Writing more essays is not the same as improving
Practice only works when each attempt corrects the last one. If you write essay after essay and no one points out what went wrong, you aren't building skill — you're building habit. The same dropped articles, the same vague position, the same missing half of the question appear in essay one and essay thirty. You get faster at producing the exact writing that capped you at 6.5.

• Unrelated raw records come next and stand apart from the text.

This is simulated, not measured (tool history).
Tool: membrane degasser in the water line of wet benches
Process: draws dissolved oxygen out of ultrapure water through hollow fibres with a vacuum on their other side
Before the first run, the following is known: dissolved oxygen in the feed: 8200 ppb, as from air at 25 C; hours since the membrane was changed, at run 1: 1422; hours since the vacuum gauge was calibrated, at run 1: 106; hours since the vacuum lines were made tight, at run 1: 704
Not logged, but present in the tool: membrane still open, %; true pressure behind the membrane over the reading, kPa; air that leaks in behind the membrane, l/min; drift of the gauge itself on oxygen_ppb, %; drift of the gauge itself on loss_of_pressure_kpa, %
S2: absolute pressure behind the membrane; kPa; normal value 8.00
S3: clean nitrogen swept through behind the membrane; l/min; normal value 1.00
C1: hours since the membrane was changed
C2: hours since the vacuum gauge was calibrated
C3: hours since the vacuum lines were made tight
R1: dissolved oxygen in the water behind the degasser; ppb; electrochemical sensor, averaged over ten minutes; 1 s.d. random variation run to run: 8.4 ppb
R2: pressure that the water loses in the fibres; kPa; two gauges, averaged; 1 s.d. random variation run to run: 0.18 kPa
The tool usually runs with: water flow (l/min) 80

Volume feels like effort, so it's reassuring. But the examiner doesn't reward effort. They mark what's on the page against four fixed descriptors, every time. Twenty unmarked essays move you nowhere; one essay you genuinely understand can move you a lot.
The broken feedback loop
Here's the loop most candidates are stuck in: write an essay, sense it wasn't great, write another one hoping it's better. Nothing in that cycle tells you what was weak or why. You can't fix an error you can't see — and your own brain is the worst place to spot it, because the mistake looked correct when you wrote it.
Real improvement needs a loop that closes: a specific error named, a specific fix made, and proof the fix worked. Miss any one of those and you're guessing. Most people are missing all three.
Chasing fancy words while the real problems hide
The most common wrong turn is reaching for impressive vocabulary. Candidates memorise "plethora", "myriad" and "detrimental" and sprinkle them in, convinced bigger words mean a bigger band. They don't. A less-common word used slightly wrong counts as an error, not a flourish — and it can drag Lexical Resource down rather than up.
Meanwhile the two criteria quietly capping you go unaddressed. Task Response: you didn't fully answer the question, or your position stayed fuzzy. Grammatical Range and Accuracy: small slips repeat in every paragraph — a missing article here, a wrong preposition there, a subject that doesn't agree with its verb. Fancy vocabulary can't rescue an essay that didn't answer the prompt or that leaks the same grammar error a dozen times.
Why so many people plateau at exactly 6.5
The 6.5 plateau is so common it's almost a signature. It usually means your ideas are decent and your essays read fluently — but two things keep recurring. You answer most of the question instead of all of it, so Task Response stalls. And accurate, error-free sentences are outnumbered by sentences with one small slip, so Grammatical Accuracy stalls too. Average four criteria where two are stuck and you land on 6.5 again and again.
The frustrating part: from the inside, a 6.5 essay feels like a 7 essay. It's coherent, it's on-topic, it sounds confident. The gap is in details you've stopped noticing — which is exactly why writing more of them changes nothing.
What actually moves the band
Improvement isn't more essays. It's a tighter loop on the essays you already have:
1. Identify your single most frequent error pattern. Not ten things — the one that shows up most. Maybe it's dropped articles ("government should fund the arts"). Maybe it's a position you never commit to. Maybe it's only answering one of the two parts the question asked.
2. Make the smallest targeted fix. Don't rewrite the whole essay. Correct that one pattern wherever it appears. Add the missing articles. Sharpen the position into one clear sentence. Add the paragraph that answers the part you skipped.
3. Re-mark the same essay. Run the corrected version through the same strict marking and watch whether the band actually moves. This is the step almost everyone skips — and it's the only one that proves your fix was real instead of imagined.
4. Repeat. One pattern at a time, one re-mark at a time. This is how a stalled band starts climbing.
Honest measurement beats a flattering score
None of this works if the feedback lies to you. Most free checkers and general AI tools inflate the band, wave through whether you answered the question, and hand you a vague number that feels good and teaches nothing. A flattering score is worse than no score — it tells you to keep doing exactly what's keeping you stuck.